Ringo (whispering): We even drink.
-
John (told some adults have said their haircuts are "un-American"): Well, it was very observant of them because we aren't American, actually.
-
Paul: Somebody said to me, "But The Beatles were anti-materialistic!" That's a huge myth.
John and I literally used to sit down and say, "Now, let's write a swimming pool".
-
Paul: Still, we'd be idiots to say that it isn't a constant inspiration to be making a lot of money. It always is, to anyone. I mean, why do big business tycoons stay big business tycoons? It's not because they're inspired at the greatness of big business; they're in it because they're making a lot of money at it. We'd be idiots if we pretended we were in it solely for kicks. In the beginning we were, but at the same time we were hoping to make a bit of cash. It's a switch around now, though, from what it used to be. We used to be doing it mainly for kicks and not making a lot of money and now we're making a lot of money without too many kicks … except that we happen to like the money we're making. But we still enjoy making records, going on-stage, making films and all that business.

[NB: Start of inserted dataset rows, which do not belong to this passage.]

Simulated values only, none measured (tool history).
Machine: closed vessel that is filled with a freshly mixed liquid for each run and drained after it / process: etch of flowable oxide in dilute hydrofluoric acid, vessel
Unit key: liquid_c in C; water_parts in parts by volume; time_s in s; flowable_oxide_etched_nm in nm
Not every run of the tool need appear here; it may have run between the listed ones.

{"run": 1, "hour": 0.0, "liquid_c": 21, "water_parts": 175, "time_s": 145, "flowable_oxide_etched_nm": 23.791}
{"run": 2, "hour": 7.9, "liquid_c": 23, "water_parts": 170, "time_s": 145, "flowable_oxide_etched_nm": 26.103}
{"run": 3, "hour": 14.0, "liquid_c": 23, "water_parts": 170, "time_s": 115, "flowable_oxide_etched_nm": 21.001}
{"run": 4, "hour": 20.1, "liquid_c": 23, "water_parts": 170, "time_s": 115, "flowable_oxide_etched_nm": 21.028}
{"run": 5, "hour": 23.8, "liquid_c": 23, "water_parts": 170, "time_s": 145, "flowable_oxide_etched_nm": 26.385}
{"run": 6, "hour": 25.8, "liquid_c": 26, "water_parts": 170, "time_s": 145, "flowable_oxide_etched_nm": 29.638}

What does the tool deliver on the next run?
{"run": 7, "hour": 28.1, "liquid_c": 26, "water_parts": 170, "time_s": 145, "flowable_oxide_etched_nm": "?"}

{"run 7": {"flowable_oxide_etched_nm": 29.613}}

John: We love every minute of it, Beatle people!
-
John: We're not cruel, we've seen enough tragedy in Merseyside. But when a mother shrieks "Just touch my son and maybe he'll walk again", we want to run, cry, empty our pockets … We're going to remain normal if it kills us.
-
Paul (on Buckingham Palace): We've played many palaces, including Frisco's Cow Palace, but never this one before. It's a keen pad and I like the staff. Thought they'd be dukes and things, but they were just fellas.
-
Playboy: You guys seem to be pretty irreverent characters. Are any of you churchgoers?
John: No.
George: No.
Paul: Not particularly. But we're not antireligious. We probably seem antireligious because of the fact that none of us believe in God.
John: If you say you don't believe in God, everybody assumes you're antireligious, and you probably think that's what we mean by that. We're not quite sure
what we are, but I know that we're more agnostic than atheistic.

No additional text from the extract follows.